The President: I think your premise - in all due respect to your question and to you as a lifelong journalist - is that - I didn't want war. To assume I wanted war is just flat wrong, Helen, in all due respect -
Helen Thomas: Everything -
The President: Hold on for a second, please.
Helen Thomas: - everything I've heard -
The President: Excuse me, excuse me. No President wants war. Everything you may have heard is that, but it's just simply not true. My attitude about the defense of this country changed on September the 11th. We - when we got attacked, I vowed then and there to use every asset at my disposal to protect the American people. Our foreign policy changed on that day, Helen. You know, we used to think we were secure because of oceans and previous diplomacy. But we realized on September the 11th, 2001, that killers could destroy innocent life. And I'm never going to forget it. And I'm never going to forget the vow I made to the American people that we will do everything in our power to protect our people.

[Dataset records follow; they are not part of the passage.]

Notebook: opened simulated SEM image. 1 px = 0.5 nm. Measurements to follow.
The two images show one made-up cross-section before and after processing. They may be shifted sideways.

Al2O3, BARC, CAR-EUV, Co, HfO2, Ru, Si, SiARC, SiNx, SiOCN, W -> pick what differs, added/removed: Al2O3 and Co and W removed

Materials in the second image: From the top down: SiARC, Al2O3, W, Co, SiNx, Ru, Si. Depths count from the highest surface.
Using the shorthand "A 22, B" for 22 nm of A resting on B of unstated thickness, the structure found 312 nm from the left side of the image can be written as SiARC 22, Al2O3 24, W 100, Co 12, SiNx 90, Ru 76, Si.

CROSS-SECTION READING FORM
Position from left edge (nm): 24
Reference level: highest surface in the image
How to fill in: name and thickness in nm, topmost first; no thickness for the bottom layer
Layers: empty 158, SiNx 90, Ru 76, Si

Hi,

Part of that meant to make sure that we didn't allow people to provide safe haven to an enemy. And that's why I went into Iraq - hold on for a second -
Helen Thomas: They didn't do anything to you, or to our country.
The President: Look - excuse me for a second, please. Excuse me for a second. They did. The Taliban provided safe haven for al Qaeda. That's where al Qaeda trained -
Helen Thomas: I'm talking about Iraq -
The President: Helen, excuse me. That's where - Afghanistan provided safe haven for al Qaeda. That's where they trained. That's where they plotted. That's where they planned the attacks that killed thousands of innocent Americans.
I also saw a threat in Iraq. I was hoping to solve this problem diplomatically. That's why I went to the Security Council; that's why it was important to pass 1441, which was unanimously passed. And the world said, disarm, disclose, or face serious consequences -
Helen Thomas: - go to war -
The President: - and therefore, we worked with the world, we worked to make sure that Saddam Hussein heard the message of the world. And when he chose to deny inspectors, when he chose not to disclose, then I had the difficult decision to make to remove him. And we did, and the world is safer for it.